Questions and Answers
Question M9TBKjpsMuwBYBlFAOqc
Question
An upstream system has been configured to pass the date for a given batch of data to the Databricks Jobs API as a parameter. The notebook to be scheduled will use this parameter to load data with the following code: df = spark.read.format(“parquet”).load(f”/mnt/source/(date)”) Which code block should be used to create the date Python variable used in the above code block?
Choices
- A: date = spark.conf.get(“date”)
- B: input_dict = input() date= input_dict[“date”]
- C: import sys date = sys.argv[1]
- D: date = dbutils.notebooks.getParam(“date”)
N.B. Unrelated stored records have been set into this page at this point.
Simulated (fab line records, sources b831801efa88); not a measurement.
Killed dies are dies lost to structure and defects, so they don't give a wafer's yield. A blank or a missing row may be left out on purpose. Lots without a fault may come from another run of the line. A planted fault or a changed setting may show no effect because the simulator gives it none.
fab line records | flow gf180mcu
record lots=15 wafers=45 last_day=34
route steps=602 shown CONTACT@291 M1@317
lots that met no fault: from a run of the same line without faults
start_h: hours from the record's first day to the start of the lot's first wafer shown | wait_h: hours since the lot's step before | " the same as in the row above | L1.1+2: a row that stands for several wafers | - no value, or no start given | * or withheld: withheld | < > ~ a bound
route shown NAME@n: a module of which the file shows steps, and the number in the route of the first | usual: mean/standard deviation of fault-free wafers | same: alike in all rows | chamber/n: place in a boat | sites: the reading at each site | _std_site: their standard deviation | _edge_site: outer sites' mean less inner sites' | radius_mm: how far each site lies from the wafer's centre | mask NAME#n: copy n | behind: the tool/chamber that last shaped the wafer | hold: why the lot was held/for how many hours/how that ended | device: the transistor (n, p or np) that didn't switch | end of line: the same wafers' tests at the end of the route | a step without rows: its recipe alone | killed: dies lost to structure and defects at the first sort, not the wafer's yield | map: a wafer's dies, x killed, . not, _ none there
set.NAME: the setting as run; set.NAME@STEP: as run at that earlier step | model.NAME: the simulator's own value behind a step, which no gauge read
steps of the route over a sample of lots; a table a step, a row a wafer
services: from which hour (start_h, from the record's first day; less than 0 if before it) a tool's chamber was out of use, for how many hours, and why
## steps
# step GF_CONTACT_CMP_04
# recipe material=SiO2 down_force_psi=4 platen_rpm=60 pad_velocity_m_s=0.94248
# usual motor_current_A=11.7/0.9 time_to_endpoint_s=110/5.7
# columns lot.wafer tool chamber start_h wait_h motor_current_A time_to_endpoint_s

- E: dbutils.widgets.text(“date”, “null”) date = dbutils.widgets.get(“date”)
answer?
Answer: E Answer_ET: E Community answer E (96%) 4% Discussion
Comment 1173064 by hal2401me
- Upvotes: 10
Selected Answer: E dbutils.widget. Just passed the exam with score >80%. examtopics covers about 90% of questions. there were 5 questions I didn’t see here in examtopics. But friends, you need to look at the discussions, and do test yourself. many answers provided here, even most voted answer, does NOT exists anymore in the exam - not the question, but the answer. Wish you all good luck, friends!
Comment 1410425 by ultimomassimo
- Upvotes: 1
Selected Answer: E E 100% There is no such thing as dbutils.notebooks.getParam, so no idea why some halfwits suggest D…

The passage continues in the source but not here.